The following is excerpted from the Deseret News. To read the full article, CLICK HERE

Ready or not, a new Supreme Court term is here.

The justices heard their first cases of the fall Monday, and they’ll have their hands full with conferences, oral argument sessions and decision writing for at least the next nine months.

I, however, have a much shorter to-do list than normal, since the court has only taken up one religion-related case so far. 303 Creative v. Elenis centers on a website designer who argues the state of Colorado can’t force her to design sites for same-sex weddings since doing so would violate her religious beliefs.

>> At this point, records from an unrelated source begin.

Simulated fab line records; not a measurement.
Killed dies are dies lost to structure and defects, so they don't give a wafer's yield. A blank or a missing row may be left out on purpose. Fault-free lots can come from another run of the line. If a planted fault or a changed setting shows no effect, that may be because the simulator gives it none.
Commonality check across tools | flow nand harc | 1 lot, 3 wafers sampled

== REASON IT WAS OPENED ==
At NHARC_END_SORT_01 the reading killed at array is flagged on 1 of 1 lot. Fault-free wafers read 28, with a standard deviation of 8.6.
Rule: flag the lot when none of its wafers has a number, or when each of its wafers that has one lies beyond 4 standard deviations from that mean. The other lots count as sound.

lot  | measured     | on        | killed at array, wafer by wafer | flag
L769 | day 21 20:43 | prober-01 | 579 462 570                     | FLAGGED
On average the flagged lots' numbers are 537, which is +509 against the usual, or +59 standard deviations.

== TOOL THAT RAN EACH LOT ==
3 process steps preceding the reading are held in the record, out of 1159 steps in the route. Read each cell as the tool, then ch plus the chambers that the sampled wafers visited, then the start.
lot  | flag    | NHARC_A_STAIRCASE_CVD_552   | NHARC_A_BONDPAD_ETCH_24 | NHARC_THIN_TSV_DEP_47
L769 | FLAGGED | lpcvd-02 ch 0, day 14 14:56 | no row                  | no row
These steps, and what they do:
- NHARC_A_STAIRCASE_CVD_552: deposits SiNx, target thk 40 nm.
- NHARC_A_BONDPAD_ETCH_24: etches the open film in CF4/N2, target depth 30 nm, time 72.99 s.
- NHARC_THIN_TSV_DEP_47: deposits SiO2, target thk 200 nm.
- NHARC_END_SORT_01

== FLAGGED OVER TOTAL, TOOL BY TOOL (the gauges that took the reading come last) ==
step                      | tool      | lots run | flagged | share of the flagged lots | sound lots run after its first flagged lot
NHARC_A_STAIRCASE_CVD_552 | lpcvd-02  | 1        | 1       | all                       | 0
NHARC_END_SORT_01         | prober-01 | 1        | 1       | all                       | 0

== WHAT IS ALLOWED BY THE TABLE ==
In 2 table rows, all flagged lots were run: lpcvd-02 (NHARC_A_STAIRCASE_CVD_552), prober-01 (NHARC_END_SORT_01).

“(Lorie) Smith does not want to design websites for same-sex weddings, and she wants to post a message on her own website to explain that. But a Colorado law prohibits businesses that are open to the public from discriminating against gay people or announcing their intent to do so,” SCOTUSblog reported in February when the court agreed to hear the case.

Interestingly, the justices declined to consider Smith’s religious freedom claims and, instead, have chosen to focus on free speech. But many faith groups are still watching the case closely as communities across the country struggle to balance religious freedom and LGBTQ rights.

There are plenty of other religions cases seeking the Supreme Court’s attention, but the justices haven’t yet agreed to hear one. Mark Rienzi, president and CEO of the Becket Fund for Religious Liberty, told me last week that it’ll be fascinating to see what ends up on this term’s docket, and I can’t help but agree.

Here’s a look at some other cases the Supreme Court may hear this term:

Cases on the Supreme Court’s doorstep

Gerald Groff, an evangelical Christian, believes that working on Sunday is against his religion. He resigned from his job with the U.S. Postal Service rather than pick up shifts on his Sabbath day and then sued, alleging religious freedom violations.